Setting aside court and regulatory appeals, Pacific Gas and Electric Co. is marching ahead with plans to emerge from bankruptcy in the second quarter with a lower-rung investment-grade credit rating, executives assured financial analysts Thursday during a conference call on the parent company and utility earnings for 2003.
The California Public Utilities Commission’s and federal bankruptcy court’s separate approvals last December have created “momentum for 2004,” according to Robert Glynn, PG&E Corp. CEO, who cautioned that the “real work lies ahead” before the utility is fully back on its financial feet. The pending appeals by two dissident CPUC commissioners in the courts and at the regulatory commission will not “significantly add to the cost of the financing” now being lined up by the utility because “the likelihood of those appeals succeeding is very small,” said Peter Darbee, PG&E CFO.
Several billions dollars of financing should be worked out by April, but a CPUC financing order and key state legislation to establish a dedicated rate component for the more than $2 billion regulatory asset part of the financing will need to be completed later in the second quarter, company officials said.
During the conference call, which was the shortest the company has hosted since its utility and merchant units’ financial woes started in 2001, PG&E officials indicated the company is actively asking for dismissals of the various challenges to the court and CPUC rulings concerning the utility. In addition, PG&E has asked that challenges be dropped to its keeping more than $700 million in federal income tax rebates tied to its former merchant energy unit, renamed National Electric and Gas Transmission (NEGT).
As of the end of 2003, the holding company had $361 million in tax benefits that must be set aside in a reserve among the corporation’s $1.04 billion of cash; another $400 million is set aside from the same benefits as part of the utility’s year-end $3.4 billion of cash, Darbee said.
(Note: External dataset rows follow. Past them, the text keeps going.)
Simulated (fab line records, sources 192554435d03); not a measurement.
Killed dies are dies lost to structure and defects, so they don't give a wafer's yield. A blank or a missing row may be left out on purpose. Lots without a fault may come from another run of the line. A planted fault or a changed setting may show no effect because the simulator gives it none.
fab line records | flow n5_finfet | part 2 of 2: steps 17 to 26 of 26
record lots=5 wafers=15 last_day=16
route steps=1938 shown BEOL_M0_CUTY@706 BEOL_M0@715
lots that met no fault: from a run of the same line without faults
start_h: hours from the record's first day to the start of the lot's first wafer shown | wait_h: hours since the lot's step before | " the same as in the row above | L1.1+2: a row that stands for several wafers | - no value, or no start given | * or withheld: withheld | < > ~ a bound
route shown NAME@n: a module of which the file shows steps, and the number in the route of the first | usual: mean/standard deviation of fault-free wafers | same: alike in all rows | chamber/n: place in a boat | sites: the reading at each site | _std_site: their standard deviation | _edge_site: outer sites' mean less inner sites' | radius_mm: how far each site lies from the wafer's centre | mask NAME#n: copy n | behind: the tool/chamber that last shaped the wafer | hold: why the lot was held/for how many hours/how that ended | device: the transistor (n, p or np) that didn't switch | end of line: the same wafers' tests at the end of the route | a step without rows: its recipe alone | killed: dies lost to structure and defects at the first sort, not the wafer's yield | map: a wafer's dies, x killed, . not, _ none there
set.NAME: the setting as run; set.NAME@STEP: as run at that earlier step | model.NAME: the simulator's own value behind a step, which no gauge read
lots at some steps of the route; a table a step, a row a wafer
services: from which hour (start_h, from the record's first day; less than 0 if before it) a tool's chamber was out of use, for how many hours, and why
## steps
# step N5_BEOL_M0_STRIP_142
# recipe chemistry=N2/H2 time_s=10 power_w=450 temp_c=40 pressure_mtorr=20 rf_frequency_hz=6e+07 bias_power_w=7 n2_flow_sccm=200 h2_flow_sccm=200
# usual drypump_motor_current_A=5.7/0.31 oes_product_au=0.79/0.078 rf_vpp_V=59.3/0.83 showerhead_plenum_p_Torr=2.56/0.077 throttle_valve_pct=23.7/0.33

Aside from cutting its financial and legal ties to NEGT, Glynn said the utility “continues to move forward as planned” on what he characterized as “a clear path to stability and increasing financial performance” through the upcoming emergence from Chapter 11.
PG&E’s utility has targeted April to complete its long-term debt sale, which it expects to be “the last condition” of the bankruptcy court-approved reorganization plan. The plan then calls for 11 business days to elapse before the emergence is official.